Showing posts with label Jon Meacham. Show all posts
Showing posts with label Jon Meacham. Show all posts

Sunday, March 17, 2013

Thomas Jefferson:The Art of Power by John Meacham



Thomas Jefferson: The Art of Power by Jon Meacham is the second Jefferson biography that I have read in the last few months. After reading American Sphinx: The Character of Thomas Jefferson by Joseph Ellis I thought that reading Meacham’s book would give me an interesting and perhaps alternate perspective on the subject of this American icon. My commentary on Ellis’s book as well as a basic recapitulation of Jefferson’s life is here.


Meacham’s book is extremely balanced in terms of the various aspects of Jefferson’s life. Though Meacham’s central theme and contention is that Jefferson was a masterful politician and wielder of various forms of power, this work effectively covers and connects Jefferson’s personal, professional and philosophical life. This is a very complete and rounded account. It more evenly covers the various facets of Jefferson’s persona than Ellis’s work. Conversely, I found Ellis’s book to delve deeper and to provide a more comprehensive analysis of Jefferson’s political philosophy.

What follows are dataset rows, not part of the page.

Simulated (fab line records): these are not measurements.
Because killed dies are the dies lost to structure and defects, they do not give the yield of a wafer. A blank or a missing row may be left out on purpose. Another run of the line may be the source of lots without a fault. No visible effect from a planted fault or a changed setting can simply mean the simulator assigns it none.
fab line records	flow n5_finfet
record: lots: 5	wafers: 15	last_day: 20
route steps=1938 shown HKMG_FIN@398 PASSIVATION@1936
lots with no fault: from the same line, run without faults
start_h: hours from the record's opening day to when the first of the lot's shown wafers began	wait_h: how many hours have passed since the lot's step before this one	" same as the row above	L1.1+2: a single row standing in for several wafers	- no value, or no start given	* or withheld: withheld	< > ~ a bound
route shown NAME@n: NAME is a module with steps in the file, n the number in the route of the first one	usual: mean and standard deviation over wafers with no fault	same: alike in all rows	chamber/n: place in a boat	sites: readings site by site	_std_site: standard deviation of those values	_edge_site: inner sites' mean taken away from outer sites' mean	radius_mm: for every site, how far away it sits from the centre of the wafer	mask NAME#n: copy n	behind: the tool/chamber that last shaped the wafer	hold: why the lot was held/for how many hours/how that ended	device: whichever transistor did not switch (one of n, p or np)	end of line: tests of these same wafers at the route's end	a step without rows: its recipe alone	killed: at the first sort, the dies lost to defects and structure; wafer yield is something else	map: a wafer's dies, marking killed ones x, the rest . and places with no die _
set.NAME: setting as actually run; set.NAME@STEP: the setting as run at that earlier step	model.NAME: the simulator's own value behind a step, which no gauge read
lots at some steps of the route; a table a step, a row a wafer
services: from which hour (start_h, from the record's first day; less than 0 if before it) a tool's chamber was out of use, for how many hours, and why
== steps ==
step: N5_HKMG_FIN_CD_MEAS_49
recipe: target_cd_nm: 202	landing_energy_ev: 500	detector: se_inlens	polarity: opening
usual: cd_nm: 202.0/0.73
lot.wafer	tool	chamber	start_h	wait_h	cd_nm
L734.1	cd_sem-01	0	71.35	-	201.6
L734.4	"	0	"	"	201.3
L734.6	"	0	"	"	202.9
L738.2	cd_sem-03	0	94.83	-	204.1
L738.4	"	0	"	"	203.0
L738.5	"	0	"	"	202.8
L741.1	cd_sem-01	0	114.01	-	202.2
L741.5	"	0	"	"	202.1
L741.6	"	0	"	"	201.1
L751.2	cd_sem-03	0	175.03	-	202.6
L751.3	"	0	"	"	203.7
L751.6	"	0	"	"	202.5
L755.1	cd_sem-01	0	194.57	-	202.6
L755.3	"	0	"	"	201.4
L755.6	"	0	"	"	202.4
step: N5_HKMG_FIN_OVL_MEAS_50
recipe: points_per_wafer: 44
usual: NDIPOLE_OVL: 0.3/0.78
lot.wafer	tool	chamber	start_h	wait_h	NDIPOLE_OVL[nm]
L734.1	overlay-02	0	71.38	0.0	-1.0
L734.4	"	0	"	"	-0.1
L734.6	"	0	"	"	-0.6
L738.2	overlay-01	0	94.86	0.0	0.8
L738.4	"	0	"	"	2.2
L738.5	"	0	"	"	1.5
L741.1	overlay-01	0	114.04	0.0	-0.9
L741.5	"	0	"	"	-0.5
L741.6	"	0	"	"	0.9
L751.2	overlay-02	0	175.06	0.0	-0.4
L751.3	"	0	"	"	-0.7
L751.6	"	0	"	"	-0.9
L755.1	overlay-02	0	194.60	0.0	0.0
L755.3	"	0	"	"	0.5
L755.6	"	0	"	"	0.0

Since there are so many interesting angles of Jefferson’s life covered in this work, I cannot comprehensively encapsulate the material entirely in a single blog post. I will concentrate on what Meacham intended to be the main theme, though really it is only one of several important threads. That main theme is that Jefferson was masterful and pragmatic when he applied power, particularly political power.  This brilliant political style led to an incredibly transformative and successful presidency.

Jefferson’s accomplishments as America’s third President were transformative and impressive. Just to name some of his successes, the Louisiana Purchase, a bold move in many ways, doubled the size of the United States and avoided conflict with France. Capital improvement projects involving roads and waterways laid the foundation for future economic prosperity. This President also championed individual rights and expanded participation in government to the masses (at least for white male masses).  All of this was accomplished despite the fact that, as I highlighted in my previous commentary, Jefferson’s political and social philosophy often veered into the radical.

During the period of George Washington’s administration, American politics and politicians split into two bitterly divided factions: the Republicans (no connection with today’s modern American Republican Party, this Republican Party eventually changed its name and is now, centuries later, the modern American Democratic Party), led by Jefferson, versus the Federalists, led by Alexander Hamilton. The Republicans believed in a smaller, weaker, central government.  They were pro-agriculture, anti-capitalism, and wanted few checks on the will of the people. The Federalists wanted a more activist and powerful central government, especially when it came to the economics and finance; they were pro-capitalism, and distrusted the general population.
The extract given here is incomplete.